Start Here
Empire AI Systems Guide — Choosing the Right System and Node Type
This guide is the starting point for choosing the right Empire AI environment. It gives a hardware-focused view of Alpha, Grace, and Beta so you can understand what is available, what each environment is best for, and how to think about node types, GPU types, CPU architecture, and Slurm targeting.
Related articles
Choosing the right system and node type
Alpha and Beta are designed to complement each other rather than replace one another. Within Alpha, you can choose between H100 and H200 nodes, and for the largest or most demanding workloads you can move to the separate Beta NVL72 B200 environment. Grace nodes fit alongside Alpha for CPU-heavy and ARM64 workflows.
- Alpha H100 nodes (
alphagpu01-alphagpu18) are a solid default for many training runs and experiments that fit within 80 GB of GPU memory per device. They are often a good starting point for model development, tuning, and smaller production workloads. - Alpha H200 nodes (
alphagpu19-alphagpu24) provide 141 GB of GPU memory per device and are better suited to larger models or batch sizes, as well as training runs where you want to reduce activation checkpointing or host-to-device transfers. - Grace ARM nodes (
betagg01-betagg60) are a good fit for pre- and post-processing, data preparation, software validation, and HPC-style CPU workloads that sit next to Alpha GPU workflows without consuming GPU time. - Beta NVL72 B200 nodes are intended for very large models and high-throughput inference at scale. If a workload already saturates Alpha or requires the newest Blackwell-generation AI platform, Beta is likely the better target.

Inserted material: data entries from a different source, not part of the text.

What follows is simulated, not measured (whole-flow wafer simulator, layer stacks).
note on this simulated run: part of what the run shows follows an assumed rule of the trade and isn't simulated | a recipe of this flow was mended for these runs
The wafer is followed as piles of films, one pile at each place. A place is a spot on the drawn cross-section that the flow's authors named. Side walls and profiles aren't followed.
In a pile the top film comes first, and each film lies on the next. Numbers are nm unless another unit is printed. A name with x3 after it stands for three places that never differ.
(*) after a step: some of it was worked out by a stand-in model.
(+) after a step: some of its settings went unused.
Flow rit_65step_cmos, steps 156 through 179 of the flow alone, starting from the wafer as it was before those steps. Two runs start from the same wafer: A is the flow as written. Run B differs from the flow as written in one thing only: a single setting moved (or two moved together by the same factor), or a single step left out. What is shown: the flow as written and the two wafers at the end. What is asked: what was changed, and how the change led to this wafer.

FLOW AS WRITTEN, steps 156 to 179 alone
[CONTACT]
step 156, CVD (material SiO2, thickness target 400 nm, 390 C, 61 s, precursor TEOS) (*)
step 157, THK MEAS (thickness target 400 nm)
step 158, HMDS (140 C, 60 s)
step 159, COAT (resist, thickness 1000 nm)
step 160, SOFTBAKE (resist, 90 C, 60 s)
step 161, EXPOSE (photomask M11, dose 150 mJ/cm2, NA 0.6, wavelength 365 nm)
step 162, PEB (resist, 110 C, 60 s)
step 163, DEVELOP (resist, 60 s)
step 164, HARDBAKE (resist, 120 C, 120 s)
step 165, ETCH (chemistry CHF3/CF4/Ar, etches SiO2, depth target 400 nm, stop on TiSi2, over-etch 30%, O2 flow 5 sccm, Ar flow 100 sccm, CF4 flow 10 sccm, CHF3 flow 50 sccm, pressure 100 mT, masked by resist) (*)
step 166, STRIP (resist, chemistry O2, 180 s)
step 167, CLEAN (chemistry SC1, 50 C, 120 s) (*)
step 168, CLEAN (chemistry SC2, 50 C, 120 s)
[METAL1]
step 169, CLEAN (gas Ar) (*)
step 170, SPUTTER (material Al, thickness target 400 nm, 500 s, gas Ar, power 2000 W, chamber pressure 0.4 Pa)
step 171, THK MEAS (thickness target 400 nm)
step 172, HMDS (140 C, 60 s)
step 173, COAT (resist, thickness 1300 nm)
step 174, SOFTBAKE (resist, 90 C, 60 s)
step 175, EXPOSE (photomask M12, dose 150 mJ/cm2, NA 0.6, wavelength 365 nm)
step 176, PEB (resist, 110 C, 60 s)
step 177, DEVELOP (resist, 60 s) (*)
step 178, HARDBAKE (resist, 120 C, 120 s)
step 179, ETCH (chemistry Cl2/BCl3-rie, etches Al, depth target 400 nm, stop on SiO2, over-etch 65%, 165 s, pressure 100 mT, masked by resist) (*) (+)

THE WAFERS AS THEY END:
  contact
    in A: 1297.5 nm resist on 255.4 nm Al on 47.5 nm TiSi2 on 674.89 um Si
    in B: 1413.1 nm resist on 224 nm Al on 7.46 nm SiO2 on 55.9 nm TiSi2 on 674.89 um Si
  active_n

In practice, researchers start on Alpha H100 nodes, move to H200 nodes when they need more memory headroom, place CPU-heavy work on Grace, and then transition the heaviest training and inference workloads to Beta once they are ready to scale out.
Recognizing node types in Slurm
Alpha and Grace share a common Slurm environment, so you select between those resources through partitions and the node ranges documented for each system. The current partition name for Grace is grace, while Alpha currently uses institutional partitions and is expected to transition to an alpha hardware-tier partition.
- Alpha H100 nodes — currently accessed through your institutional Alpha partition, using the Alpha H100 node range
alphagpu01-alphagpu18. - Alpha H200 nodes — currently accessed through your institutional Alpha partition, using the Alpha H200 node range
alphagpu19-alphagpu24. - Grace nodes — accessed through the
gracepartition, using the Grace node rangebetagg01-betagg60for CPU-only ARM64 work.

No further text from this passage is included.